With instinctive satisfaction -- because men, by nature, relish the feel of power -- Jim Colbert wrapped his hands around an object designed with titanium and carbon, refined by Ivy League minds and intended for perfection.
"Here it is," Colbert said, "my driving machine."
And with that, Colbert gripped his golf club-turned-machine -- a Callaway Big Bertha Fusion FT3 -- and blasted a golf ball-turned-engineering-experiment straight down the fairway, 280 yards long. Colbert was only playing a practice round yesterday at Laurel Valley Golf Club, preparing for the Senior PGA Championship, but that hardly mattered. On the seventh hole, Colbert still hit the ball farther than anybody else in his foursome, and certainly farther than any 64-year-old grandfather of six has the right to.
The Champions Tour players who have descended on Ligonier this week agree almost unanimously that technology has reformed their sport. Only those 50 and older play on the PGA's senior circuit. Their ages would suggest performances in slow decline, but because of technology and the space-age engineering now pioneering the golf industry players are crushing balls farther than ever before.
John Jacobs averaged 246.5 yards off the tee in 1988. Now, at 60, Jacobs' average drive travels 286.0. In 1990, Tom Purtzer led the PGA Tour with an average driving distance of 279.6. Now, as he moves farther away from his athletic prime, he's also moving closer to the pin: Last season, his usual drive flew 294.8 yards.
"Technology, my friend," said Dana Quigley, who turned pro in 1971. "I hit one ball 338 yards last week. I hit one 346 [one month ago] in Austin, Texas. Used to be, I couldn't hit it that far with a driver and a pitch."
Distance is especially important this week, because Laurel Valley, measuring 7,107 yards, favors long hitters. Even so, players are distance-crazy every week.
Technology is now an obsession, madly pursued. Quigley believes golf clubs aren't improving yearly, or even monthly. He thinks they're getting better by the week. That's why he makes sure to switch clubs faster than most players can unwrap them.

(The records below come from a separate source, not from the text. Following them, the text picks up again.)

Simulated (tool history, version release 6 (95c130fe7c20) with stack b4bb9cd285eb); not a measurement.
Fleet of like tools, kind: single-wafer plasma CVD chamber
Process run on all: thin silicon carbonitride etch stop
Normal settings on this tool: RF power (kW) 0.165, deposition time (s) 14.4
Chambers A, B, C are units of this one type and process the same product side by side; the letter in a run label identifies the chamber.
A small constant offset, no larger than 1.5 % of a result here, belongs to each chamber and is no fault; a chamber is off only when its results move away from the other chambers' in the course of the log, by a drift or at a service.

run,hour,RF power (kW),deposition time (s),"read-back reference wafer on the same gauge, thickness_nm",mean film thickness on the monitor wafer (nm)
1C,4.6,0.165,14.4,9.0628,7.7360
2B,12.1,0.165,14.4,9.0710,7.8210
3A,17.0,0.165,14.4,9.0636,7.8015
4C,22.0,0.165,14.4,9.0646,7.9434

"I won the first tournament this year, came in second in the next, and I don't have any of the 14 clubs I used in those tournaments," Quigley said. "There's always something better. Always. I come here every day and, honestly, it's like Christmas. Like, what new thing can I have?"
On the practice range, amateurs experiment with their swings. Champions Tour players experiment with their clubs. At Laurel Valley, several of the most notable golf club manufacturers lined trailers along the right side of the driving range. Inside each trailer, representatives from the various manufacturers were able to assemble and customize clubs almost instantaneously, catering to players' particulars.
If a certain club felt too long, Callaway could fix it. If a certain driver seemed to have too much weight in the rear of the club head, TaylorMade could rebuild a club with weight distributed in the front.
"We can build a club from scratch and have it in a player's hands in, literally, 30 minutes," said Lance Hancock, a pro tour representative for Callaway.
In some cases, the adjustments are so slight, they could only be noticed by a player who swings a club hundreds of times every week. Various specialty golf magazines, advertising new equipment, illustrate shafts that sell for $300 -- without the clubhead.
When players are outfitted for new clubs, top club designers hook the players up to monitors that record data measuring their swings. After computing projections for ball trajectory and launch angle and swing speed, a quick formula then indicates the ideal kind of club.
Even golf balls, the most fundamental element of the sport, are now based on principles understood only in MIT classrooms. Nike, to name one, recently launched a new golf ball (selling $54 for a dozen) with a "progressive density core."
"Guys designing golf balls now, you probably wouldn't even want to have dinner with them," Colbert said. "Because they wouldn't be any fun."
Said Jacobs: "Well, for me, I'm 60 years old, and I hit it as far now as I did when I was 23. That's like cheating."